"In all creatures great and small, there resides a spirit of athletic competition..."
Animalympics is an animated film produced by Steven Lisberger (who would later create TRON for Disney). The film was originally conceived as a pair of specials for NBC to air during the 1980 Olympic Games (one for the Summer Games and one for the Winter Games), but the American boycott of the Summer games that year put the kibosh on those plans. Lisberger's studio instead released Animalympics in theaters as a single feature film.The film consists of a series of vignettes representing news coverage of the "Animalympics", which as you can imagine are the Olympics for anthropomorphic animals. The main event is the marathon, in which the two favorites (the obsessively driven goat René Fromage, and You Go Girl lioness Kit Mambo) take an early lead... and also take to each other. Other highlights include the rags-to-riches tale of track-and-field alligator Bolt Jenkins, a fencing match that turns into a pastiche of Errol Flynn movies, and a hockey game that almost literally turns into all-out war.
Acrofatic: Ilsa Blintz the hippo during the Vault section, as well as the elephant acrobat on the uneven parallel bars.
Subverted: Ilsa Blintz only gets a score of 4.5 (Keen Hacksaw wonders if that was actually the reading on the Richter Scale), the Elephant's routine ends in disaster (she destroys one of the uneven bars), and Keen Hacksaw does a lap around the track in 46 seconds, and says "Not bad for a fatso".
Assumed Win: For downhill skiing, Marcel Pourseau loses to Kurt Wuffner, who had disappeared some days earlier, but showed up just in time; for fencing, Count Maurice Boardeaux? Nope, the Contessa, who appears out of nowhere, and the Marathon, Rene Fromage? Kit Mambo? They tie for gold.
Big Damn Heroes: Right after Count Boardeux wins a gold medal in fencing through unscrupulous tactics, the Contessa literally swoops in and shows him what-for.
Bowdlerise: TV will occasionally play a version of the movie with a lot of "inappropriate" material removed.
Boxing Kangaroo: One of the participants in the boxing match. Of course. Billy Crystal voices him mimicking Muhammad Ali.
Canada, Eh?: The North American ice hockey team is apparently Canadian; the coach and a few of the players have French-Canadian accents, and "O Canada" plays as the climactic game-winning goal is made.
Character Focus: Born out of necessity, due to the four-person voice cast. For all intents and purposes, René and Kit represent the marathon, Bolt Jenkins is track and field, Kurt Wuffner is skiing, and Dean Wilson is the aquatic events. Less broad events get their own one-off characters who are never heard of beyond said events.

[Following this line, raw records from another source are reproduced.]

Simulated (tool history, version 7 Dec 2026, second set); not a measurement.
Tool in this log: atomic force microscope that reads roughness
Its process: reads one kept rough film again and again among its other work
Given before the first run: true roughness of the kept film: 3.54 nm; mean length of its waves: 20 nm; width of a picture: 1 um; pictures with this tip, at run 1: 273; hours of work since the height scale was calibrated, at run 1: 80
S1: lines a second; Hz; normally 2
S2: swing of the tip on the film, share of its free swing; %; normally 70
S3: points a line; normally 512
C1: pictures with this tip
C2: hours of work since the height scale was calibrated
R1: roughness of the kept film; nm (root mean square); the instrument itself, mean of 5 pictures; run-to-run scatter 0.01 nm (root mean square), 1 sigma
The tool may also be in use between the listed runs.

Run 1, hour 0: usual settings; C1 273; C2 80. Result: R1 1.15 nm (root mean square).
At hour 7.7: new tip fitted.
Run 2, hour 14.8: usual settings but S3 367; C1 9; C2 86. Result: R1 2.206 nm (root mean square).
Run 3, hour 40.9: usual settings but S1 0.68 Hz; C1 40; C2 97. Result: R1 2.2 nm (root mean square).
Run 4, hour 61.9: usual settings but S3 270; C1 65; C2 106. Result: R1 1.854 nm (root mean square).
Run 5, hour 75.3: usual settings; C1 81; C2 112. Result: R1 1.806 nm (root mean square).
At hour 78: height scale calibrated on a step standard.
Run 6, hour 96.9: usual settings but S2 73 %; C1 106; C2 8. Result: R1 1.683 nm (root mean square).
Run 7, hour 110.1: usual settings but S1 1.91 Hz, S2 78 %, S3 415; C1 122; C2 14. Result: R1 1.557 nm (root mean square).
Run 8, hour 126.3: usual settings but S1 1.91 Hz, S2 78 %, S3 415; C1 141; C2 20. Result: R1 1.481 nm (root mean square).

Chest of Medals: A dolphin note This one isn't even subtle, "Mark Spritz" (Mark Spitz won 7 medals at Munich, which was the record for one Olympics until Phelps came along)., who helps narrate the swimming and diving section, has an impressive set of gold medals. He takes them off and sets them down with an audible clank.
Curb-Stomp Battle: The boxing match, which goes thus: The kangaroo hops around the bull a few times, then taunts him by kissing his nose. The bull then grabs the kangaroo by the neck and punches him in the face, sending him spinning into the ropes. The kangaroo then spins back out and catapults himself back at the bull, hitting him in the gut. Then the kangaroo lands a punch to the nose, then to the top of the head. Two more jabs to the nose and an uppercut later, the match is over. The bull was knocked out, the kangaroo only took one hit.
Turkell: You let down your coach! You let down your country! You let down your mother! You're a bum steer! But most importantly, you let down yourself! And now you can let me down!
Dartboard of Hate: We see in Janos Brushteckel's locker room a picture of Joey Gongalong, with a mustache and goatee drawn on it, covered in little holes.
Determinator: Everybody, given that this is about winning Olympic events, but René really puts out the image.
"I Want" Song: René's "Love's Not For Me" is sort of an inverse"I Want" Song from the lyrics alone, but the visuals during the number make it more clearly one of this type.
Inelegant Blubbering: Ilsa Blintz when she gets a 4.5 on the vault. Also Count Maurice Boardeaux, when The Contessa beats him in fencing.
Interspecies Romance: A number of them: Kit and René most obviously, but also a husband-and-wife figure-skating team who happen to be a lizard and a chicken, plus several hookups at the disco.
Is This Thing Still On?: A silent example: When Bolt Jenkins watches his former hero utterly bung up the high jump, he looks at the camera with an amused smirk, before realizing he's supposed to be looking determined.
Kick the Dog: One of the commentators isn't afraid of letting the loser of the boxing match know that he's let down his coach, family, country, and himself. The bull actually starts crying.
Rugs: And now, you can let me down. (Cut to wide shot, Rugs is standing on the bull's head).
Pyrrhic Victory: Of a sort. The visuals to the song "Love's Not For Me" near the end suggest that René Fromage will get his gold—and have absolutely nothing else in his life. That's not his actual fate.